UniSuper is advocating for the redefinition of 'comfortable retirement' saying that the current one-size-fits-all approach is not the most effective way to achieve optimal retirement outcomes.
The industry fund, while remaining supportive of the plan to enshrine the objective of superannuation in legislation, has backed calls for the inclusion of an adequacy measure to help individuals understand how much they realistically need to retire comfortably.
"While defining the role of superannuation as being to 'supplement the age pension' is a positive step forward, taken in isolation, it is quite subjective as it is relative to the standard of living enjoyed by the member prior to retirement," UniSuper chief executive Kevin O'Sullivan said in a statement.
"It is important for retirees to be able to maintain their standard of living in retirement equivalent to what they enjoyed while working. While that can quite often be done on a lower income, it varies for each individual."
Traditionally superannuation funds have relied on the ASFA Retirement Standard of $59,619 a year for a couple and $43,372 a year for a single individual to benchmark how members are tracking retirement income adequacy.
As part of their redefinition process, UniSuper is advocating for the use of salary base targets, akin to defined benefit schemes, which measures an individual's retirement income as a percentage of their pre-retirement salary.
"Defined benefit schemes have often been designed to deliver a retirement income stream of around 70% of pre-retirement salary," O'Sullivan said.

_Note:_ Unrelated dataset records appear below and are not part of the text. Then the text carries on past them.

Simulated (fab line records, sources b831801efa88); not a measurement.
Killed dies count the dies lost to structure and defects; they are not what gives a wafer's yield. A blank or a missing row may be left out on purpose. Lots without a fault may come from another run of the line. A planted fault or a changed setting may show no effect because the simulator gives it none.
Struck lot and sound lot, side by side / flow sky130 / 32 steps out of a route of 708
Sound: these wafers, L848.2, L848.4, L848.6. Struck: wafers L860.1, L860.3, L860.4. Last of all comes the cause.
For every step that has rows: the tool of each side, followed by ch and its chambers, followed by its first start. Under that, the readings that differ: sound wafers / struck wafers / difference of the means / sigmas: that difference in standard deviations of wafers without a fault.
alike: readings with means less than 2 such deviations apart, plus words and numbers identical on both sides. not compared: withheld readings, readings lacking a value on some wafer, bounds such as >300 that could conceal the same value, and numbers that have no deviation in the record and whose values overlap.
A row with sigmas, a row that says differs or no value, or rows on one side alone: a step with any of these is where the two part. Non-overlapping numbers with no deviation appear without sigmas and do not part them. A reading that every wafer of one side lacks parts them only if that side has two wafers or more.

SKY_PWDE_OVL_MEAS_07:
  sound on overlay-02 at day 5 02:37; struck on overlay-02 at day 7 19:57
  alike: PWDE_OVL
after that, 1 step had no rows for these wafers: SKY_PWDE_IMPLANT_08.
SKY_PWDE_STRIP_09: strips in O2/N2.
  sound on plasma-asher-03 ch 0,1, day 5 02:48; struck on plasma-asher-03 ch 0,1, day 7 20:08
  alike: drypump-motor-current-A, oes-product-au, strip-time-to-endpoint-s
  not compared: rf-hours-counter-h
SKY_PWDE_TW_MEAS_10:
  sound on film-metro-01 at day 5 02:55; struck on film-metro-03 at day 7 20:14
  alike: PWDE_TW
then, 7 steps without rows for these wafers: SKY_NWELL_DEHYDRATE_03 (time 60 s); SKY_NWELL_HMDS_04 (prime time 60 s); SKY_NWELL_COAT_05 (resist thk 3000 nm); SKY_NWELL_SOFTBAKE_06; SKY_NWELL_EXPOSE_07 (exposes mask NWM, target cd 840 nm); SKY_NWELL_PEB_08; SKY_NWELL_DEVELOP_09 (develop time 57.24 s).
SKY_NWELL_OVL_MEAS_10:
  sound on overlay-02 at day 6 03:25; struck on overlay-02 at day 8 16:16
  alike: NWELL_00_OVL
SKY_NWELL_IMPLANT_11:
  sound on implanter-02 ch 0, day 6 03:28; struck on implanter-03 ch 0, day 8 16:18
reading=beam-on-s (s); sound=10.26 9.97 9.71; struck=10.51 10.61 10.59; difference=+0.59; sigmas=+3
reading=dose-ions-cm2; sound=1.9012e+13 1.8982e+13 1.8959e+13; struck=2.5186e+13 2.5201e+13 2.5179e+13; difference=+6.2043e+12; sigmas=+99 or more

"While replacement rates are a matter of personal choice - an individual may choose to consume more now while still relatively young and healthy - the 70% replacement rate has proven globally to be a realistic and effective level."
"A 'percentage of salary replacement' model more accurately reflects individuals' circumstances, and is practical and simple to use and apply," Mr O'Sullivan concluded.
UniSuper is working with global advisory firm Willis Towers Watson to develop a deeper understanding of the retirement preparedness of its members.